Arti is an educated girl. In case you had any doubts, she is at pains to point out that she reads Flaubert on planes, and she’s not afraid of using big words like “cantankerous”. Men, of course, especially her commitment-phobic lover, Low Life, are both intrigued and intimidated by her brain. “He confessed that he’d never read P.G. Wodehouse before, because it was only available in Penguin, and he’d always assumed that books with a Penguin logo were terminally boring classic types like Twenty Thousand Leagues under the Sea or something.”
Penguin India must have the Low Lifes of this world in mind in launching Rupa Gulab to head their new ‘Shobhaa De Collection’ series of pocket-sized, tradey ‘B’ format paperbacks. But it takes more than packaging to make good chicklit, and Gulab’s offering is, frankly, more pulp than fiction.
The fiction, such as it is, concerns the trials and tribulations of Arti, a young woman out to make her mark in the world of advertising, and on the look-out for a suitable boy to bed and wed (strictly in that order). So far, so predictable. But where Swati Kaushal’s heroine in A Piece of Cake is a charmingly mixed-up ditzy and delightful character, Arti comes across as snobbish, pretentious, irrational and downright unpleasant. Her spoilt little rich-girl wannabe persona comes surging to the fore when one prospective lover parks the car along Mumbai’s Marine Drive. “I mean,” she exclaims “… this is the sort of place where cash-strapped maids and drivers woo each other and make out. People like us don’t neck there.”

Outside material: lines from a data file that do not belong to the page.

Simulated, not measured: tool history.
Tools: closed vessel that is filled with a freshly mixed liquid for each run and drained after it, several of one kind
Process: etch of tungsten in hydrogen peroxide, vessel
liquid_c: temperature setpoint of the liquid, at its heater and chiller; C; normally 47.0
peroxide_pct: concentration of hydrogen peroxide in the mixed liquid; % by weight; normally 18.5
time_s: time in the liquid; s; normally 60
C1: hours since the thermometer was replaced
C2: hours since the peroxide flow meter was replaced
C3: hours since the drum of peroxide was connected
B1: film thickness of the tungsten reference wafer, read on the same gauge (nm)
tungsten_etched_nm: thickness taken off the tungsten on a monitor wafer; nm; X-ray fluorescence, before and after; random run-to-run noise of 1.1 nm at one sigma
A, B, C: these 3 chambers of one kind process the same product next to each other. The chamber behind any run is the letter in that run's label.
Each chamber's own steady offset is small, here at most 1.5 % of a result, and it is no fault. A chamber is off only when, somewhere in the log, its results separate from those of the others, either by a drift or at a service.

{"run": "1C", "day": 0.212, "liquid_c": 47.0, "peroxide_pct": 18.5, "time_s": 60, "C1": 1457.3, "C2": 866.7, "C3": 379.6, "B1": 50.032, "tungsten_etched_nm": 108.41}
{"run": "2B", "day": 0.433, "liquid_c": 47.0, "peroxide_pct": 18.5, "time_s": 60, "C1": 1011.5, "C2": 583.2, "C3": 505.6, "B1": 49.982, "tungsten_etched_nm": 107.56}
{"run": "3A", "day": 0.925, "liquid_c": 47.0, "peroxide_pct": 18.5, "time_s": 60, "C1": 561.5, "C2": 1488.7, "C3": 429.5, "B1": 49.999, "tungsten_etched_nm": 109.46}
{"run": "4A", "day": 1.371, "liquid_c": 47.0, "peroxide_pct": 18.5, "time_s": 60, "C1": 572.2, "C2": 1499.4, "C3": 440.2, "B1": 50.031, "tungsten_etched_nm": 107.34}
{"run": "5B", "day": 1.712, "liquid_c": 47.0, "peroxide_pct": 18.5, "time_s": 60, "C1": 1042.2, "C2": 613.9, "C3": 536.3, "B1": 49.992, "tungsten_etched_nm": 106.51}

The book is populated with characters called Silicone Sheela, New Guy, Super-Bitch Boss, Frankenstein’s Monster, and Bimbo Dogess – funny enough the first time round, but enormously irritating thereafter. Like a teenager in her first high-heels, Gulab strives for worldly chic, but keeps tripping up. The addition of the words “or something” on every other page is neither clever nor casual: it’s simply a case of sloppy writing: “if he’d held my hand I probably wouldn’t have washed it for weeks or something”, “I had to keep [my thighs] in pristine condition in case I got lucky only after I was 100 years old or something”; “We made them feel like they were old-fashioned or something”; “She looked like she was going to an MTV awards function do or something”. You get the picture.
Occasionally – very occasionally – she manages a bon mot. Arti’s friends in Mumbai introduce her to the joys of alcohol and she took to it “like a Bombay Duck to water”. All chick-lit heroines have to have a vice, whether it’s smoking, binge-eating or alcohol, or in Bridget Jones’ case all three. It signals to the reader that they are not “good girls”, and we can identify with their flawed, needy, all-too-human side. Arti’s tipple of choice is cough syrup. Not unlike her prose, it has a numbing effect on the brain. Give me Twenty Thousand Leagues under the Sea (or something), any day.